Part II: Non-Performing Note Investing 101: The Basics

In my most recent post I outlined some of the more common questions I receive when explaining that my company, Seasoned Funding, LLC invests in Non-Performing Mortgage Notes. (You can read that post by clicking here.)

Part II of the 101 Guide to Investing in Non-Performing Notes is focused on explaining how we invest in defaulted mortgage notes and summarizes what happens once we buy the note. As I mentioned in the first post, this is the 101 Guide to Investing in Non-Performing Notes and is meant to be a simple explanation for someone who is unfamiliar with this industry. If you enjoy what you read here or are interested in finding out more, take a look at some of our past posts or contact us to find out how to work with us in the future. We’ve had large amounts of training, education, and practice in this field and understand the in’s and out’s that aren’t explained in detail here.

Where do you buy these notes/assets? 

As trivial as it sounds, the average banker and most mortgage lenders have no idea that this niche of investing exists, nor can they point you in the direction of loan sales for their bank. It would be great if I could simply walk into a bank and ask for a list of their defaulted loans, but in reality only a handful of people from each regional/national branch handle the sale of notes (a small branch or bank may only have one person handling these sales).

With that being said, relationships can be built with the person in charge of bank NPN sales, but is typically done over phone or email and rarely has success. Most banks sell their assets in bulk (1-5 million +) to private funds that then sell them off for a slightly higher price to individual investors such as myself.

We purchase most of our assets from small private entities for around 35 – 55 cents on the dollar. Pricing expectations are typically based off of the Unpaid Principle Balance (UPB) or the Current Market Value (CMV) of the property securing the note.

Once you buy the note what happens next? 

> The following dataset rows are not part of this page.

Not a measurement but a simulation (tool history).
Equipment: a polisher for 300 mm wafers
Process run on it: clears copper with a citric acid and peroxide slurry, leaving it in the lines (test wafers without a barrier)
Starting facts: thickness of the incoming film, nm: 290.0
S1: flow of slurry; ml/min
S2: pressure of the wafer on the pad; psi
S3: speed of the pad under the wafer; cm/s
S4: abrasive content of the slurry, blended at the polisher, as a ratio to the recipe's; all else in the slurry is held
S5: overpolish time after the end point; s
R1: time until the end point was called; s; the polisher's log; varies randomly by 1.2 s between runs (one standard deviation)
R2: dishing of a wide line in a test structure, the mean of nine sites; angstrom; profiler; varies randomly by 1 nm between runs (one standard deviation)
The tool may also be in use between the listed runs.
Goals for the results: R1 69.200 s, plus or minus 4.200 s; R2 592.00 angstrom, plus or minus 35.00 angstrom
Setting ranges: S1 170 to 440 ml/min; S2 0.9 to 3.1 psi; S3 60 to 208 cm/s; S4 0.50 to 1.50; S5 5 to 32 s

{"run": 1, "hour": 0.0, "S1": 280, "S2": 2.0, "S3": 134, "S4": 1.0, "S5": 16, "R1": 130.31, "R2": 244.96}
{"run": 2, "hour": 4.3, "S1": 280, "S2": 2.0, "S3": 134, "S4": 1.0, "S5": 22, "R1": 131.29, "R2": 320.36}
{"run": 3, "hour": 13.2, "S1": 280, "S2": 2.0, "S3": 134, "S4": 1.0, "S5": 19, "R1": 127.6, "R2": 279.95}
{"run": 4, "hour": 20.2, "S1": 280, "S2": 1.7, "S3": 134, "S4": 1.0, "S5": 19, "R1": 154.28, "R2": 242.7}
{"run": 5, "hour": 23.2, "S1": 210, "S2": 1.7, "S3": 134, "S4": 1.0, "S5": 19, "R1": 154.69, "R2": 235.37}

This is a multifaceted process that can take on many shapes depending on the borrower’s current condition and needs. I like to boil down our “workout” options to 3 main strategies although there are many more:

  1. Modifying the Loan
    This means we take the current mortgage loan and promissory note and modify the terms to meet the borrowers current capabilities.  This can be a modification in term (timeline of repayment), raising/lowering the percentage of the previous/current interest rate, adding legal fees/arrearages (back payments), or doing a principal balance reduction.  The most important element in getting a successful modification is finding out why the borrower defaulted in the first place, and reassessing what they are capable of paying now.  *Modifications are a passive form of investment.  As cliche as it may sound, when we modify a loan and get the borrower successfully repaying, it is truly a win-win situation.  The borrower is able to stay in their home and build back their credit while we passively collect their monthly payments, including interest, over an extended period of time.  I also enjoy the fact that since we are not the “Home Owner” there are little to no responsibilities once the borrower/home owner is successfully repaying. No need to worry about repairs, maintenance, or vacancies. I love asking my inquisitors, “When you’re a homeowner and your toilet breaks do you call the bank to have them fix it?” No way! It is TRUE passive income!
  2. Deed In Lieu of Foreclosure (DIL)
    This exit strategy can be a great solution for homeowners who have moved on from their debt and are ready to leave it behind them. Often times the borrowers have already moved out or may have inherited an unwanted property/debt. A Deed In Lieu of Foreclosure is a deed instrument (a legal document that passes ownership, right, or interest to) in which the borrower grants the lender all interest in the real property. In return, the lender releases the borrower of their remaining debt. Essentially the lender gains title to the property in return for absolving the borrowers remaining unpaid debt. If a DIL appears to be the best option getting one can happen quickly and inexpensively. It can typically be written up by an attorney for around $300- $350. Many homeowners are unaware of this option and feel there is no other way out of their debt than foreclosure. A DIL can be a tremendous opportunity for both the borrower and lender. The lender is able to acquire the property at a much faster rate than traditional foreclosure (for much less cost as well) and the borrower is able to move on with their life, leaving their debt behind them! Not to mention, you do not have to report anything to credit bureaus or agencies as you would in a foreclosure that could further worsen the borrowers credit.Thus, a DIL option is not always the best solution. If a property has various liens or judgements (a lien that attaches to your property without your approval) providing a DIL can be an issue. Second mortgages, unpaid taxes, code violation liens, or judgements need to be taken care of prior to getting a DIL. If the borrower or the lender does not pay these or get a release, a foreclosure is the only way to “wipe” the debt from subordinate lien holders in order to clear title.
  3. Foreclosure
    When people hear that someone has defaulted on their mortgage, their initial thought is foreclosure. In most states, and this is definitely the case in Florida, foreclosure is a long, costly, and daunting experience. Luckily, on average, foreclosure is executed about 20% of the time as a means of an exit strategy. Foreclosure is typically carried out when the borrower simply has no desire to work with the lender in a modification or Deed in Lieu. It can also happen if a DIL is not a viable option. In this instance, the lender can initiate a “friendly foreclosure” in which the borrower does not contest (fight) the foreclosure. This greatly shortens the timeline of the foreclosure process. It is important to understand that every state is different and the process of foreclosure and laws vary from state to state. Knowing the laws of the states you are investing in is extremely important and no workout should be done without consulting an expert/attorney in that region or market.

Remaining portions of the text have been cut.